In this post, i describe how I implemented stack tracing in my hobby operating system kernel — including symbolic address resolution without GDB. Includes code snippets, explanation of pitfalls with __builtin_return_address, and a simple symbol map generator.

What even is stack, stack tracing and symbols?

Stack

In many programming languages (including C, the one i used), stack is used to store function return addresses, local variables and context used when calling functions. It works based on LIFO (last-in, first-out) principle, when last called function is the first one to be thrown away.

In the context of operating system (hobby kernels especially), you are the one fully responsible for this stack and you need to implement one at your own. When something fails, the stack is often a thing which tells you where that happened.

Stack trace

Stack trace (or call trace, backtrace) is a list of symbols and memory addresses. These addresses tells the developer, how the program (kernel) ended up on the location where it crashed.

Typically stack trace is shown while crash, kernel panic - it might be on the screen, in the runtime logs, debug outputs, etc.

DEBUG: [ FATAL   ][Kernel panic] Kernel panic.
...
DEBUG: [ FATAL   ][Kernel panic] kernel stack trace
  [trace frame 0x0] 0x1078457: debug_dumpStackTrace
  [trace frame 0x1] 0x1074140: kernel_panic
  [trace frame 0x2] 0x1079080: kernel_exit
  [trace frame 0x3] 0x1061516: _start

It is often also present in GNU/Linux kernel panic info:

Symbols

In translated binary executable (for example kernel.elf - in my case, krnl.tmp.elf), a memory address is assigned for each function. The problem is, the address itself (0x1074140) does not tell you much - this is when symbols take place. They help mapping memory addresses to function names.

It is common to throw away symbols while binary optimization or stripping, but it is still possible to generate them during build process and use them later in order to translate memory addresses to function names even without the debugger. But more on that later.
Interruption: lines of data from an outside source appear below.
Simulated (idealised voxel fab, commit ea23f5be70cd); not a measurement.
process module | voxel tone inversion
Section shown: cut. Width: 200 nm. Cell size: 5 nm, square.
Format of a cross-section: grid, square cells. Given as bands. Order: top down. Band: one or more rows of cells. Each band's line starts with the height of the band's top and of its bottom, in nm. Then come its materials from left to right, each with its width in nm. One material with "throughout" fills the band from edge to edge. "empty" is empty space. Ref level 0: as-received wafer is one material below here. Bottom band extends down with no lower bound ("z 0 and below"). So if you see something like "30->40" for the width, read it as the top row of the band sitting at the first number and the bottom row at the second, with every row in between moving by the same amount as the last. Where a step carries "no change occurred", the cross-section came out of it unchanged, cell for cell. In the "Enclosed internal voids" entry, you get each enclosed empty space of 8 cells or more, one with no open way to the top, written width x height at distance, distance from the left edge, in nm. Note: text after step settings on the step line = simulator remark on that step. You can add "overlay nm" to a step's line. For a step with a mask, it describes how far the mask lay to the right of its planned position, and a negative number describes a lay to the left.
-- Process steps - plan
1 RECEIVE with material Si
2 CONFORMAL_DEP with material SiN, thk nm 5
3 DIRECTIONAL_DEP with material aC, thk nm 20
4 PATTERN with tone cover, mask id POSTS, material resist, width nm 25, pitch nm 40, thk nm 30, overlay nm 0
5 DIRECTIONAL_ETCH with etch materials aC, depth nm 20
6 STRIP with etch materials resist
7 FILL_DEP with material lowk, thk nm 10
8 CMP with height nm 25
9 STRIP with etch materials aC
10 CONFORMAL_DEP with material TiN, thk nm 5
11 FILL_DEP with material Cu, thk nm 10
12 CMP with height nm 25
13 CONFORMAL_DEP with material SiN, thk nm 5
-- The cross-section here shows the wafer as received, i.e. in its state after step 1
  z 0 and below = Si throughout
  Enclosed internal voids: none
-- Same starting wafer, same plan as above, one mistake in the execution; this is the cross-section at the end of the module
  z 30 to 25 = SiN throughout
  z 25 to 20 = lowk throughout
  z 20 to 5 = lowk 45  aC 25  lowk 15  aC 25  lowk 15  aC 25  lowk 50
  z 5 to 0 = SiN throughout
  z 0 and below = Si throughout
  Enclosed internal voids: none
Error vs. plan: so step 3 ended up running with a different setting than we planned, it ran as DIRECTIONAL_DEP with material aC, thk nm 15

How i implemented stacktrace

In early kernel, you have no GDB, no debug symbols in runtime, no backtrace or libunwind. If stacktrace is needed, you need to pull it out bare hands, using GCC builting function __builtin_return_address().

/*
#define __wrap_return_address(x)    \
    ((x) >= 0 && (x) < 16 ? __builtin_return_address(x) : NULL)

As you can see, i wrapped the function call in the wrapper, because:

i can always replace __builtin_result_address with something else, if needed (and possible),
the macro i used is designed to prevent overflows while passing the x parameter

But how do you dump it?

Reading stack trace is useless if you can't use it somehow. And the way you can use the most of it (and probably the most understandable way and only way you want to) is to dump it somehow in order to debug your kernel.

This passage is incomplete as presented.